I have always been fascinated with news and current events. More specifically, breaking news and how quickly news outlets can push that information out to their readers, viewers, and listeners. As the years pass, that speed and efficiency continues to increase. Reporters using smart phones with advanced cameras are taking photos, live tweeting, and using Facebook Live to broadcast video from cities and countries around the world. Reporters are imbedded with military troops reporting from areas that many people will never see in person.

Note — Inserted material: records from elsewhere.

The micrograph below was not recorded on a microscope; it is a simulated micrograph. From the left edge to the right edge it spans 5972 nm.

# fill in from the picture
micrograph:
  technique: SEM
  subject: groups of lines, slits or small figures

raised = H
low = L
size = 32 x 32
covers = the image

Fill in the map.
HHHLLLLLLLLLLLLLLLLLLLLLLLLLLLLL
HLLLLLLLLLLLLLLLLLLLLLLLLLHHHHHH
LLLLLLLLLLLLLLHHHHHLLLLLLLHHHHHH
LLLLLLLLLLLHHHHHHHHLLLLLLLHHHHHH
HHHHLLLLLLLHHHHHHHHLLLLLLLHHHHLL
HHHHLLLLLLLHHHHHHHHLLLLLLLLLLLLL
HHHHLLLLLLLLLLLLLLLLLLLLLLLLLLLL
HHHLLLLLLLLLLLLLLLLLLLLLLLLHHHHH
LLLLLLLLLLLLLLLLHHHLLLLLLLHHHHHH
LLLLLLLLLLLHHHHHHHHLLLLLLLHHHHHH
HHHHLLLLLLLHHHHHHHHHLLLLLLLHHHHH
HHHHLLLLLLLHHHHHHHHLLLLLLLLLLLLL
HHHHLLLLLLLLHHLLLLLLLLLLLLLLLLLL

“Journalism is a front row seat on life,” Joyce Barrett, a professor of English and journalism at Shepherd University said to an eager group of students. She had a knack for pushing her students. She used her years of experience as a reporter and editor to guide myself and other new writers to find their niche and confidence. The confidence you need to ask the tough questions. The confidence to pick up the phone, step into an office, or onto the sidewalk and get the story. Not only to get the story but to make sure the story is accurate and precious.
As the editor-in-chief with The Picket, Shepherd University’s student newspaper, Barrett became like a second mother to me. We spent days talking and texting about the next story, layouts, photos, and then ultimately making the tough choice to take the paper completely digital.
I was several years older than my classmates and my co-workers on The Picket. I worked a full-time job, taking classes as my schedule allowed. A non-traditional student to say the least, but I finished my Bachelor’s degree.
Barrett never let me lose focus on a story. She kept her students and staff that she advised grounded and centered. Students have went on to other news outlets using the skills that Barrett taught us to report the facts accurately and thoroughly.
To this day, just like mom, Joyce is just a phone call away if you need advice or just to chat about current events.
Being a journalist isn’t about the money. It is more than sitting at a keyboard, in front of a camera or microphone. There is incredible power being able to tell a story that otherwise may never be told. Being a journalist means you have to have the confidence to go into situations knowing that you might not be welcomed to get a story. Being a journalist means keeping up with current events, trends, and reporting these topics in a manner that readers understand.